I am 22, living at home (with my mum and 21 year old sibling) as I am doing a master's and working part time. My relationship with my mum is generally good, we get on well and I know she loves me. However growing up I never really had much contact with wider family such as aunts or uncles or cousins, I did see my mum's parents but we weren't super close. My mum is very introverted and although I remember her sporadically having a friend or two over the years, she always lost contact with them and mostly kept to herself.
This has meant that I've grown up not having much of a support system of adults beyond my mum. She has experienced some difficult things during her childhood and adult life, and even though I know she has always, and will always, wanted to do her absolute best for me, she's maybe not the most emotionally healthy person. In the last three or four years I've been trying to become more confident in myself and grow emotionally to be an individual separate from her. In particular, I have been lucky enough to get to know a couple of older mentors who have been instrumental in my journey to achieve what I have done so far. There is one person specifically that I really trust and can open up to because I feel that she "gets" me.
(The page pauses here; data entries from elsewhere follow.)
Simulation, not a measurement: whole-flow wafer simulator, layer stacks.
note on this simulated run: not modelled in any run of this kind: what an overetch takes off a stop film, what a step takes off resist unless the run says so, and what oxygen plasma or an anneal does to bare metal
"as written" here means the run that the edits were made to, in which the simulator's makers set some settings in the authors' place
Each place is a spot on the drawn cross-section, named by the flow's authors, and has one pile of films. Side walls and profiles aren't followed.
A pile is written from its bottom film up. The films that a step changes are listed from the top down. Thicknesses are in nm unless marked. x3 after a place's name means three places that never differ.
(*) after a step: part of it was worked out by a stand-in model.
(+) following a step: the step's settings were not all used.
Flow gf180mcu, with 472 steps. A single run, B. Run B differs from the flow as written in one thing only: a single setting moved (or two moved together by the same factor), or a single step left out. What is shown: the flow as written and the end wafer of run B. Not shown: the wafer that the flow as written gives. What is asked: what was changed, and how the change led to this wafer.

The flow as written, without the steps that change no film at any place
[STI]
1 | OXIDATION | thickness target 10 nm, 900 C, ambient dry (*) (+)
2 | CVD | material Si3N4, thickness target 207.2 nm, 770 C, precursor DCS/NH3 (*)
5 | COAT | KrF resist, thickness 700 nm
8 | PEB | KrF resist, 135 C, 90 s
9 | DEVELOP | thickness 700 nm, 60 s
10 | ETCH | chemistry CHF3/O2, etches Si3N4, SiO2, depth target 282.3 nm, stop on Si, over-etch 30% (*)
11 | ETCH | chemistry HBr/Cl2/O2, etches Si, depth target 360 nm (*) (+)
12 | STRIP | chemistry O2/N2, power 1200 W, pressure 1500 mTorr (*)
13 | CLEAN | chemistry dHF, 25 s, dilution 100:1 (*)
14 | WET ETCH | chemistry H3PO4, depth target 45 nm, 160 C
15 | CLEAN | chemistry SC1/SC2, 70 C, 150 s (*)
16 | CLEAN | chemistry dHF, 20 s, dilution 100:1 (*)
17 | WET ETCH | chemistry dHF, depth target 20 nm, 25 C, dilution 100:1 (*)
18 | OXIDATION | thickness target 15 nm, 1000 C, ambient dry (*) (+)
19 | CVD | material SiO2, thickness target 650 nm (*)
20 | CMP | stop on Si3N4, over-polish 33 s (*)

However, recently there has been some friction between me and my mum because she worries that I'm talking about her to my mentor. She says that if I have a problem with her, I should come to her directly, not talk about it to someone else. I find this hurtful because I feel that my mum should know that I'm not the sort of person who would talk negatively about anyone, let alone my mum, behind their back. I think my mum feels that I don't really open up to her and she says that sometimes it's like coming up against a brick wall with me.
When I talk to my mentor, I'm not talking about my mum behind her back. We talk about many things, and sometimes my mum does come up in the conversation. But I'm not slagging her off, just being honest with my mentor about how despite the many great things that my mum did for me, there are of course some things that have affected me negatively too because no parent is perfect. I don't particularly want to open up to my mum and tell her really deep things (not just about her - about my feelings, personal thoughts etc), because I'm nearly 23 and I feel like there are some things that I need some space from my mum in. But sometimes she makes me feel like I'm wrong to want to talk to someone else and not to her about it. I don't want to hurt my mum, but I also feel I need to have my own life as an adult and build relationships with wise older people apart from her. It's making me second guess myself with regard to opening up to anyone (and tbh for me opening up is an achievement in itself). AIBU to prioritise sharing honestly with people other than my mum?